Curious how a blind person makes her way in the crowded streets of Thailand and can surf the net, Anthony, interviewed the Director of Always Reading Caravan Yoshimi Horiuchi. Yoshimi was born in Japan nearly blind but was still able to perceive light and colors. She lost her sight entirely in her teens but still remembers colors and other elements in her memory.

So how does she manage to update her social media account and maintain a webpage these days? Yoshimi shared that she also uses a normal computer with screen reader software. A screen reader reads what is on the screen and it gives her an idea of what the webpage looks like. Yoshimi navigates through a page using the arrow keys and tabs to go to links and other features on the website. She often prefers pages that do not contain a lot of text. Websites with a lot of words often take time for the screen reader to read every part of the page. Yoshimi also praised the iPhone because of its free, pre-installed voice-over and other helpful features that allow people with disabilities to use their phones with ease.

For web designers who would like to make their landing page easier to view, Yoshimi suggested using less text and putting headings and landmarks such as lists. Having a description of photos and a caption for posts and pictures also help communicate what the picture is about. The title of one’s pictures when uploaded may also affect how it can be seen or read by the screen reader. Additional guidelines to make websites more accessible can be found at the Web Content Accessibility Guidelines (WCAG).

While it may be more challenging to walk around her current city Bangkok with its dogs, carts, and vendors on uneven roads, Yoshimi also pointed out the friendliness and helpfulness of Thai people. Compared to Tokyo where people would hesitate to help disabled people, Yoshimi said that for her it would be nicer if they didn’t assume they didn’t want some help. She appreciated it when she received assistance from others, even if they were doing it wrong like grabbing their pole or tugging their arm!

A Literacy Project

Nowadays, she is living in Thailand where she promotes the joy of reading through the caravan. This non-profit organization provides equal reading opportunities for children and adults from any background. It was also an avenue to break down the mental barrier between people coming from different backgrounds by bringing everybody together through reading. They bring books to children with disabilities or those who have difficulty moving out of their house or roaming around their village. Holding interesting activities without the atmosphere of discrimination attracts children to come and interact with other kids who may be slightly different from them.
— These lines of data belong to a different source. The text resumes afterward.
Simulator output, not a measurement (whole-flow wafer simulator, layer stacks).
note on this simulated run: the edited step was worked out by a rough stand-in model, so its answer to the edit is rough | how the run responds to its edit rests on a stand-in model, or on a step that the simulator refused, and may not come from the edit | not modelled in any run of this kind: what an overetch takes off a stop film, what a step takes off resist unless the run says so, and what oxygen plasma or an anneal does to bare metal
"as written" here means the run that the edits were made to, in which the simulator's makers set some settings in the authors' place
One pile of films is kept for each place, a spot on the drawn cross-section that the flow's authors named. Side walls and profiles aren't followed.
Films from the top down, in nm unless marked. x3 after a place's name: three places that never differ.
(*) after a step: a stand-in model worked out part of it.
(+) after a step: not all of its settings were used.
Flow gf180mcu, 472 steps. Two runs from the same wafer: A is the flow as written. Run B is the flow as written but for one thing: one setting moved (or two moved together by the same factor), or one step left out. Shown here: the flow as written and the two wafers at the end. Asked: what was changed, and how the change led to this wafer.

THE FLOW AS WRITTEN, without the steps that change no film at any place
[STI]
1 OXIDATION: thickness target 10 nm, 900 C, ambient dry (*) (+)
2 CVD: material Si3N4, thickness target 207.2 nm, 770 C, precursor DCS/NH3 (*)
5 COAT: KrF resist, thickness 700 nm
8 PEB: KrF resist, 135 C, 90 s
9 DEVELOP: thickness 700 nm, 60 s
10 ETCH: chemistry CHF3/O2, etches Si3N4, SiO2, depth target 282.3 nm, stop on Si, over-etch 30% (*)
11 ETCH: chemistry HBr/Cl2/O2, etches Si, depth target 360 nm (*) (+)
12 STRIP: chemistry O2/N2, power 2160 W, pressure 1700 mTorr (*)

Unlike Japan’s reading society where white collared people reading in urban areas can be a normal sight, encouraging reading in Thailand is a challenge. More often than not, people associate reading to studying. Some would be afraid to read thinking they might do it badly. Thus, the group travels all over Thailand bringing mobile libraries to parks and villages. They also conduct outreach projects in different villages bringing interesting books

While the quality of education is high, books can be very expensive. Most of the villages do not have any bookstores or libraries. Buying a book require going to the city and available books are mostly for school or are not updated. Prices for soft or hardbound books would also be equivalent to 3-10 meals. Bringing magazines and books with colorful, pictures, interesting illustrations and pop-ups amaze people of its existence.

To engage more readers, the group would ask these special books from Japan and accept donations from other countries. The caravan’s volunteers also come from Japan and overseas and can translate the books to the Thai language.